By Cernig
There's an excellent bit of analysis by veteran journalist, historian and foreign policy expert Gareth Porter on the InterPress Service website today. Porter reads behind the White House warhype and stenographic reporting about recent accusations that Iran forces, and specifically the Quods Force, are meddling in Iraq to the extent of arming, funding and directing insurgent groups. His conclusions, based on all the evidence provided by the U.S. military:
Even the military can't get the official spin straight, saying both that the Quods Force are still active in and have pulled out of Iraq.
"Nine months after the George W. Bush administration declared that it was going to go after Iranian agents in Iraq who were threatening U.S. troops, the U.S. military still has not produced any evidence that the Quds Force operatives in Iraq were engaged in assisting the militias fighting against U.S. troops."
The U.S. military command in Iraq has failed to capture a single Quds Force member whom it could link to the Shiite militias.
A long-term relationship between Hezboullah and significant leaders of the Madhi Army, going back even before the U.S.-led invasion, is sufficient to explain the presence of EFP know-how and equipment in Iraq. No Iranian leadership involvement is needed, or proven.

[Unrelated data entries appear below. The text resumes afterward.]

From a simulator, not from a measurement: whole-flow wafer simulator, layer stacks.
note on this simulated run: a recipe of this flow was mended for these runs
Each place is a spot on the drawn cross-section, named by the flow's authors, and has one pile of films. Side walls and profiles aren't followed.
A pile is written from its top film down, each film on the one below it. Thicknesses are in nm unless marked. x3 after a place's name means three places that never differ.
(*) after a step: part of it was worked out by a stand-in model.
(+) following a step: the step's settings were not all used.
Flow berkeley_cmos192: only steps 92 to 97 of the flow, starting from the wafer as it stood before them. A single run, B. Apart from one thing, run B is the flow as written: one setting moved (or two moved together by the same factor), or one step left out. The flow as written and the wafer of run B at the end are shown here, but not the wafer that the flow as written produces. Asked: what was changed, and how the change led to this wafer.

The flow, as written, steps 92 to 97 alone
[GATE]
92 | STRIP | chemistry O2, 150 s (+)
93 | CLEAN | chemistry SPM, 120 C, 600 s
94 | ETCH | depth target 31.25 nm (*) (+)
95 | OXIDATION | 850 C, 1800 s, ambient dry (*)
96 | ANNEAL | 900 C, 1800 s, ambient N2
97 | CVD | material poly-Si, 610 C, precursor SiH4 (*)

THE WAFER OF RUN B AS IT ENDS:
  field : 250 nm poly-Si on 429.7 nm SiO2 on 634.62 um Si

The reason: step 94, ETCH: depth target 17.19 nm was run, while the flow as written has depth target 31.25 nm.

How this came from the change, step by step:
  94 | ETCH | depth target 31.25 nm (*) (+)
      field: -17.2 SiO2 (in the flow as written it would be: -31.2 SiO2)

Despite interrogations of allegedly high-level detainees including the leader of an EFP smuggling cell and a key Hezboullah operative, the U.S. military "have not led to the capture of a single Iranian official. Nor has the military been able to identify a link between any Iraqi militia member and any Iranian official. On Jul. 6, Maj. Gen. Rick Lynch, commander of U.S. operations south of Baghdad, told reporters his troops had not captured 'anybody that we can tie to Iran'."
Some senior members of the U.S. intelligence community have already concluded that "there is no concrete evidence" linking the Quds force in Iraq with the Shiite militias" and that "this has little to do with Iraq...It's all about pushing Iran's buttons."
Read the whole thing. For myself, I agree with porter's finding that administration and military hype over Iran's supposed involvement in Iraq violates logic, and I've been saying so for some time now.